LONDON (ICIS)--News of Canpotex’s newly-opened sales office in Brazil will turn heads amongst the globe’s muriate of potash (MOP) players, as the Canadian offshore marketing group further strengthens its position to supply the key potash-consuming agricultural powerhouse.
A multi-billion dollar industry, the global potash market is largely producer-controlled, and centred in just a few key producing nations, including Russia, Canada, Belarus, and Germany.
Canpotex handles offshore marketing for Saskatchewan potash producers Nutrien and Mosaic, and has been operating since 1972.
Brazil, meanwhile, cannot claim a burgeoning MOP industry of its own. In fact, despite being the world’s largest net exporter of agricultural products, the country imports 94% of its MOP from mines as far afield as 20,000km distant.
As such, with the majority of Brazil’s MOP suppliers based far from its shores, Canpotex’s in-country sales arm may allow the Canadian major to meet potential customers, smooth established relationships, and straighten supply lines faster than its distantly-headquartered rivals.
Canpotex also has the strength of a long-established trade route behind it, having exported 35m tonnes of potash to the nation since the company’s inception.
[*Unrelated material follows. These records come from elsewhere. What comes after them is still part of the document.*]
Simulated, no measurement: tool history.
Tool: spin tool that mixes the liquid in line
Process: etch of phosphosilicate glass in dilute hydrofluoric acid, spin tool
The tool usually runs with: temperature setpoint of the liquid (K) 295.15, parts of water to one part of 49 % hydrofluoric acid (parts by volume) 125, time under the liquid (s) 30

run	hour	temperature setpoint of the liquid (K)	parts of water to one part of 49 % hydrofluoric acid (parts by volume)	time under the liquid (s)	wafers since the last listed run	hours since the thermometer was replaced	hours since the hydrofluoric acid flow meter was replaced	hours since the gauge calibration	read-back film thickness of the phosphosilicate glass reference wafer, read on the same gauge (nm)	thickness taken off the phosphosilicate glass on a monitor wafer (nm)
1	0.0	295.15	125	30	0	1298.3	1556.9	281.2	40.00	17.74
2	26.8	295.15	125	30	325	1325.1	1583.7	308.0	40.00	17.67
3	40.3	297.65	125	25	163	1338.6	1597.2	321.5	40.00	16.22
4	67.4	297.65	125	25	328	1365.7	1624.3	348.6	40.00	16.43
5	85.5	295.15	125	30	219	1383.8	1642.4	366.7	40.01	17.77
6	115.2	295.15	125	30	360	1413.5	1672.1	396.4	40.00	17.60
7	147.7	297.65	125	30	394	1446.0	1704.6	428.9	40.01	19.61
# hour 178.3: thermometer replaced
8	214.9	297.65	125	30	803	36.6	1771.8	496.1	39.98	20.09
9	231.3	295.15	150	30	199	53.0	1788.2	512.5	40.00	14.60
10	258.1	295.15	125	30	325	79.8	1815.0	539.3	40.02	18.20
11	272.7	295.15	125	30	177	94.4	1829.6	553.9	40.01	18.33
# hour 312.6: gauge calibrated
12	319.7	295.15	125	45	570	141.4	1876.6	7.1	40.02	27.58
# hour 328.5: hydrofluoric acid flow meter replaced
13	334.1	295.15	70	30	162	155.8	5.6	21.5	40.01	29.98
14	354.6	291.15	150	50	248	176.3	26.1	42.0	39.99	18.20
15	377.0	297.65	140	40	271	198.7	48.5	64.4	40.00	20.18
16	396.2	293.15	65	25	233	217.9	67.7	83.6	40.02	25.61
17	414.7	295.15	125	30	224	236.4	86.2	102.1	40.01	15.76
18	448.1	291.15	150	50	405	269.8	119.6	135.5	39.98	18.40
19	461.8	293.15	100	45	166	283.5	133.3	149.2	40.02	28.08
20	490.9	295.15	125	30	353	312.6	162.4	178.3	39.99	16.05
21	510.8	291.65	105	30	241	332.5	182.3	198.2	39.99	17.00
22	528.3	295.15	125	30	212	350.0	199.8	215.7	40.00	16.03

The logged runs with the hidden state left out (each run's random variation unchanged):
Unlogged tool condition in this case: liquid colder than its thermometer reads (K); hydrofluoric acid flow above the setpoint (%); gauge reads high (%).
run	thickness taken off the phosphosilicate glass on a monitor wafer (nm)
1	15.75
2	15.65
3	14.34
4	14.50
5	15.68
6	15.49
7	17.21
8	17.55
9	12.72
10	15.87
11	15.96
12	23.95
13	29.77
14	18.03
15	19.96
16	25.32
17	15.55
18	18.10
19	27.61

The move to set up domestically is also a savvy one in light of news in January that the nation’s former-largest MOP producer, Vale Fertilizantes, had sold its fertilizer division to US major Mosaic - removing a key competitor from the Brazilian domestic market.
Under a revised agreement, Mosaic bought Vale for $1.15bn in cash and 34.2m in shares.
Underlining the company’s thinking, Canpotex CEO Ken Seitz adds: “Brazil is among Canpotex’s most important markets, with almost a quarter of our potash destined for Brazilian customers.
“Our presence in Brazil will make it easier to stay close to our customers and work directly with distributors to support farmers. Our goal is to capitalise on expected growth in demand in Brazil and improve our position in this already competitive market environment.”
It is easy to see why Brazil is such a key market for the world’s MOP majors: Brazilian granular potash prices edged to $310/tonne CFR (cost and freight) in early April, and are likely to increase further as continued availability concerns, strong demand, and high international freight costs combine to keep producers bullish in their negotiations.
However, despite its soon-to-be-opened domestic beachhead, Canpotex is not the only company looking to capitalise on Brazil’s strengthening position as the world’s breadbasket.
Speaking to ICIS in February, Matt Simpson - CEO of start-up Brazil Potash - said his company’s plan to open a mine in the Amazon means the global majors will be unable to compete on price alone - including Canpotex, with its in-country sales office, but Canadian material.
“That’s where Autazes comes in,” said Simpson, referring to Brazil Potash’s Amazonian claim, which is estimated to contain 87m tonnes of proven material, and 161m tonnes of probable material.
“It’s frankly not possible for the majors to compete with us on price,” he added. “We will have the lowest cost to Brazilian farmers. They can’t get down to our level. In fact, our cost to mine, process, and deliver is less than the majors’ delivery costs alone.”
“Ours is a very disruptive project. The majors will have to sit up and pay attention,” Simpson added.
Perhaps, with its new in-country sales force, Canpotex is indeed “sitting up”.